Employees are the best defenders of a corporate reputation, but many companies do little to cultivate and motivate these potential brand ambassadors, said Leslie Gaines-Ross, chief reputation strategist at Weber Shandwick.

She made that point while she unveiled results of a survey conducted by the Interpublic unit and KRC Research today during a panel discussion at Hearst Tower in New York. The session was billed as “Employees Rising: Seizing the Opportunity in Employee Activism.”

wsExecutives from LinkedIn, Zappos, Dell and Dynamic Signal served as fellow panelists.

The survey found that nearly six in ten (56 percent) of respondents have either defended their company to friends/family member or publicly via blog, website or newspaper.

That figure of “first responders” rose to 59 percent during a top-tier change event such as merger/acquisition, downsizing, crisis or disaster.

Employee engagement, however, is falling short. Only 42 percent of workers’ “know enough to explain to others what my employer does,” according to the survey. Only about four in ten (37 percent) understand their company’s goals.

Gaines-Ross talked about the “big bang” impact of social media on staff activism.

WS believes the next frontier for organizational change is how executives use digital communications and modeling internally.

The research found that half of employees post messages, pictures or videos in social media about an employer either often or from time-to-time.

Nearly four in ten (39 percent) have shared praise or positive comments online about their employer, while a third use social media for messages about an employer without any encouragement.

Gaines-Ross noted the lines between work and personal lives barely exist. It’s up to companies to embrace that reality to understand what drives workers to become positive activists.

She reviewed the six segments of the workforce activism spectrum.

Forty-seven percent of workers are defined as either ProActivists (highly social workers with positive actions) or “PreActivists” (mostly positive actions with some negative activity).

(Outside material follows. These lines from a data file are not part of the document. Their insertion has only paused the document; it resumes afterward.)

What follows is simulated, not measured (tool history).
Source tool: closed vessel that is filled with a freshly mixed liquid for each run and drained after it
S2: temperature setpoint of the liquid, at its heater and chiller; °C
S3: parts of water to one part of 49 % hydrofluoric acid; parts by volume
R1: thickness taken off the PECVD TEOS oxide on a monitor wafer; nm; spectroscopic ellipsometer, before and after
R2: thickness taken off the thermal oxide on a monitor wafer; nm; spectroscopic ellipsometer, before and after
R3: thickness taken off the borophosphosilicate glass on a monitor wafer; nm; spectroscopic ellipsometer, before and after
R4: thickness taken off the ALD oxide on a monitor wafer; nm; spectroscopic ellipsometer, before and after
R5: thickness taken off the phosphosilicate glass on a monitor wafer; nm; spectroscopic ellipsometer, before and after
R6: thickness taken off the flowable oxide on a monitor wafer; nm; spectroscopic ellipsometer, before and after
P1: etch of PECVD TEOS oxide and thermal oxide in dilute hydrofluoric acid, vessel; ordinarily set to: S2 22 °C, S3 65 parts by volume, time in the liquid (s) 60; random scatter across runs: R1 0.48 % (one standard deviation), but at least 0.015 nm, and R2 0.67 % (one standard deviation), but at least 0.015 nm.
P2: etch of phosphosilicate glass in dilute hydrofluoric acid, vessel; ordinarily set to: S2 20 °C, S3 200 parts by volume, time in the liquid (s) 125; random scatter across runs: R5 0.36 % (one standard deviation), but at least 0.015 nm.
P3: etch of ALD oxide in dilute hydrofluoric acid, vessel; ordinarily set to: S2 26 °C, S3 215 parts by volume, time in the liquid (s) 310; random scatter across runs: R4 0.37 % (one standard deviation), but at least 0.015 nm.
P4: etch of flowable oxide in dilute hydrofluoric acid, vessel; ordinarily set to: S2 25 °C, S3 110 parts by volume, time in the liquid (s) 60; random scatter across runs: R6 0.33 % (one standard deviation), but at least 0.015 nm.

Twenty-two percent are “InActives,” showing little motivation to do a good job, 13 percent are “Detractors,” 11 percent are “ReActivists,” exhibiting an average level of engagement, and seven percent are “HyperActives,” having the most potential to help or damage a corporate reputation.

The WS playbook calls for customized strategies and tactics aimed at each section of the activism spectrum.

The goal is to identify a “band of employees” who will spread the right corporate messages and recruit others to defend a company during a crisis or when ncreased outside scrutiny.